On July 10th, RamNode conducted an emergency reboot of node "NLCVZE5-1". The node contains cp1 which hosts Varnish for European, Africa and Asian users as well as NFS for static.miraheze.org. The incident started at 22:24 UTC (July 10th) and resolved at 05:26 (July 11th). There was no aggrevation of the incident or outage by human interactions (John's reboot at 22:24) as the incident had began affecting puppet and basic Debian systems prior to that, John's reboot brought the service down through human interaction rather than unknown upstream action.
- 22:24: John: !log rebooting cp1, NFS will have to manage after
- 22:25: cp1: server goes down, doesn't boot and fails to respond to pings.
- 22:27: John: notices cp1 hasn't booted and no status is viewable from RamNode's control panel.
- 22:30: John: realises the whole node is down and the incident isn't contained to Miraheze.
- 22:38: Southparkfan: brings site up through nginx config changes and disables puppet.
- 22:43: John: mw2 is rebooted.
- 22:46: Southparkfan: manually and forcefully kill mounts to cp1.

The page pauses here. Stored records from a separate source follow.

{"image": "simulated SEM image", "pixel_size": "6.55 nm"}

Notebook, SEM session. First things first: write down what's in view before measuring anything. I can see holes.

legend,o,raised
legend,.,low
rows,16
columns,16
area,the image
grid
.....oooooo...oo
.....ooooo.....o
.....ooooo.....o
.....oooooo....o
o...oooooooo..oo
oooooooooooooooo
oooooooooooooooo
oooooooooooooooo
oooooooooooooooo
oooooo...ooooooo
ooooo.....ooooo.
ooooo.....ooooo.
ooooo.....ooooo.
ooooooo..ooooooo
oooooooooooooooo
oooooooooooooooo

- 22:55: John: disable uploads globally.
- 22:55: RamNode: responded to ticket with information that the node has been rebooted in an emergency action.
- 01:04: staffing: operations coverage ends, strictly no deploys and changes is enforced
- 03:04: cp1: comes back online after RamNode finish rebooting and fsck.
- 05:24: John: remount static on mw1.
- 05:26: John: remount static on mw2.
Quick facts[edit source]
- NFS is not HA-friendly. This is known, this is bad.
- cp1 is mostly a throw-away server as it hosts Varnish, except NFS makes it a critical service, this is bad.
- NFS is easy to failover to an old backup in Bacula if necessary.
- The incident was not caused by Miraheze and was not preventable by Miraheze.
- John's reboot may not have been the best action but brought the situation under our own terms in knowing and handling.
- T471: Document and Evaluate NFS failover terms
- Who responded to this incident? John, Southparkfan.
- What services were affected? cp1 (NFS), mw1/mw2 (MediaWiki serving).
- Who, therefore, needs to review this report? John (misc. operations stuff)
- Timestamp: 00:09, 11 July 2016 (UTC)